The Australia metadata retention law was previously passed through the country’s parliament by the then communications minister, now prime minister, Malcolm Turnbull, who described it at the time as a crucial security measure for both law agencies and counter-terrorism.

In its explanation page, the Australian government said that fears that have been raised about a ‘Big Brother-like’ state where all its citizen’s activities and conversations are monitored are unfounded.

Rather, it promises that it will not hold information such as people’s browsing histories or the content of calls or messages and video services, including Skype.

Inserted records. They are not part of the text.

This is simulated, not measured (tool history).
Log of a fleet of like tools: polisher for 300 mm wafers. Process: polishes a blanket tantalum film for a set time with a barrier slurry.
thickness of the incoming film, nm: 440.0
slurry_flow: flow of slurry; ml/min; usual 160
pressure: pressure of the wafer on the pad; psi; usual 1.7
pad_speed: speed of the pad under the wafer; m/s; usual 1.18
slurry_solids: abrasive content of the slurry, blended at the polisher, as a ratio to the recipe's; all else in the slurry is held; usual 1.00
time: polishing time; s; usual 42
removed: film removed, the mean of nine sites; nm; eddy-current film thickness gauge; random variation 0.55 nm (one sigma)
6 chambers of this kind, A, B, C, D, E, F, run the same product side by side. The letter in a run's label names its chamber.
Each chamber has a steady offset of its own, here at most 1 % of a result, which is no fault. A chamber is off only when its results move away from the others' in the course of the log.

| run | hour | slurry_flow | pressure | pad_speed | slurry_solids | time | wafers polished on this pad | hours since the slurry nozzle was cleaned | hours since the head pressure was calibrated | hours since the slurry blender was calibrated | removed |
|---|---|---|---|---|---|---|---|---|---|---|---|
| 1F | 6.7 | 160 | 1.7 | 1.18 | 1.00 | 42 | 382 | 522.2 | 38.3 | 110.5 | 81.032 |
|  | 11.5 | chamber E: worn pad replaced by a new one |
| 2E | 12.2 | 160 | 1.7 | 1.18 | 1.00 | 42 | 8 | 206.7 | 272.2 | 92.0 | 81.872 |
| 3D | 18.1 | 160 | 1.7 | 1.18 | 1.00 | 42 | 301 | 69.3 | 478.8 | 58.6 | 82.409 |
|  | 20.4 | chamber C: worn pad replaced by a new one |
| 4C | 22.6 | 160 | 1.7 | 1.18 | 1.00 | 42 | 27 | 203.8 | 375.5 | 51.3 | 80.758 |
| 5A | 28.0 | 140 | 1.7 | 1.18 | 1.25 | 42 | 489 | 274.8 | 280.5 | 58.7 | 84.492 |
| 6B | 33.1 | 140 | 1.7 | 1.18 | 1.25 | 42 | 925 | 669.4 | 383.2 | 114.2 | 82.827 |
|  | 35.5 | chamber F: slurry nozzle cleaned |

However, the law’s enactment has not gone down particularly well with a significant number of Australians who, as part of the Get Up! online movement, say the laws are much more far-reaching than simply crime and terrorism.

“The scheme, which was recklessly rushed through Parliament by the Liberals and Nationals with Labor’s support, is costly, ineffective, and against the public interest,” Get Up!’s page said.

“Absurdly, the flawed legislation leaves open numerous loopholes, which can be used to evade the data retention. This means the data retention dragnet will capture the data of innocent Australians and cost millions of dollars, while allowing those who don’t want to be caught to remain hidden.”

Snowden weighs in

According to the BBC, there are also fears that the government may wish to expand the remit of this metadata retention law sometime in the future.

When the bill was passed back in March, opposition to the bill was limited, with it passing by 43 votes to 16, with the majority of opposition coming from the Australian Green Party.

For service providers, non-compliance with the metadata retention will cost them AU$2m, while a two-year jail sentence will be handed down to anyone caught revealing information about instances of metadata access.

Also adding his criticism, Edward Snowden has tweeted his criticism of the law, calling on Australians and other nations that have similar metadata retention laws to use services like Tor to anonymise their browsing data and browsing habits.